Cover crop residue effects on machine-induced soil compaction
Crop production systems which utilize the biomass produced by rye (Secale cereale ) to suppress weed growth and conserve soil moisture have been developed at Virginia Tech. The success of alternative, reduced-input crop production systems has encouraged research into the potential for breaking the traffic-tillage cycle associated with conventional tillage crop production systems.
The fragile residues encountered in agricultural crop production, whether incorporated into the soil or distributed on the soil surface, provide minimal protection against compaction by wheeled vehicles. The potential of an intact cover crop to reduce machine-induced effects on soil properties that affect primary crop growth was the subject of this study.
A randomized complete block experiment was conducted at the Whitethorne Farm in Montgomery County, Virginia. One set of plots was arranged on a terrace adjacent to the New River in a fine, mixed, mesic, Aquic Argiudolls. Another set of plots was arranged on an upland site, a river terrace tread, in a fine-loamy, mixed, mesic, Typic Hapludults.
Three rye cover crop treatments were examined. In one, a live cover crop was completely undisturbed prior to tracking by a wheel-type tractor. In another, the cover crop was chemically desiccated, and in the third treatment, all above-ground biomass was removed from plots prior to machine traffic. The treatments permitted investigation of the effects of crop condition on machine-induced soil compaction and the contribution of root reinforcement to the alteration of soil response to machine traffic. A fall-tilled fallow treatment served as an experimental control.
Three levels of traffic were investigated: one pass, three passes, and five passes. Undisturbed soil core samples were analyzed to determine machine-induced effects on dry bulk density, pore size distribution, and saturated hydraulic conductivity.
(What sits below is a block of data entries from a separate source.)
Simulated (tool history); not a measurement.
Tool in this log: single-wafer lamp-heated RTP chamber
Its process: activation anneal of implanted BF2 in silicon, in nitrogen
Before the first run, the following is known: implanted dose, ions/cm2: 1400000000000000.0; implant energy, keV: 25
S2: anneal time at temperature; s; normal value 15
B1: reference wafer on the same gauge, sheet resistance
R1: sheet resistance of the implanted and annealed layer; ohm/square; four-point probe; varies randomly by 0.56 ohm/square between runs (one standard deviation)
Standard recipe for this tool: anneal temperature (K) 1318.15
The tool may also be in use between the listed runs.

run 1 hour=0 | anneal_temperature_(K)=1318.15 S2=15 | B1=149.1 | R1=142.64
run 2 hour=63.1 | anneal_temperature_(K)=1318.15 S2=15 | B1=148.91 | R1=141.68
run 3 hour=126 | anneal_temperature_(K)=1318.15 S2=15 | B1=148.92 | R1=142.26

The treatments affected soil response to machine traffic. The cover crop treatments altered the soil-plant microenvironment, affecting soil parameters that influence compactibility. Soil compaction was attenuated by the reinforcing effect of a network of undisturbed roots within the soil. There was no convincing evidence that above-ground biomass contributed directly to the reduction of machine-induced compaction effects. Soil response to machine traffic was limited to the uppermost 15 cm of the soil profile.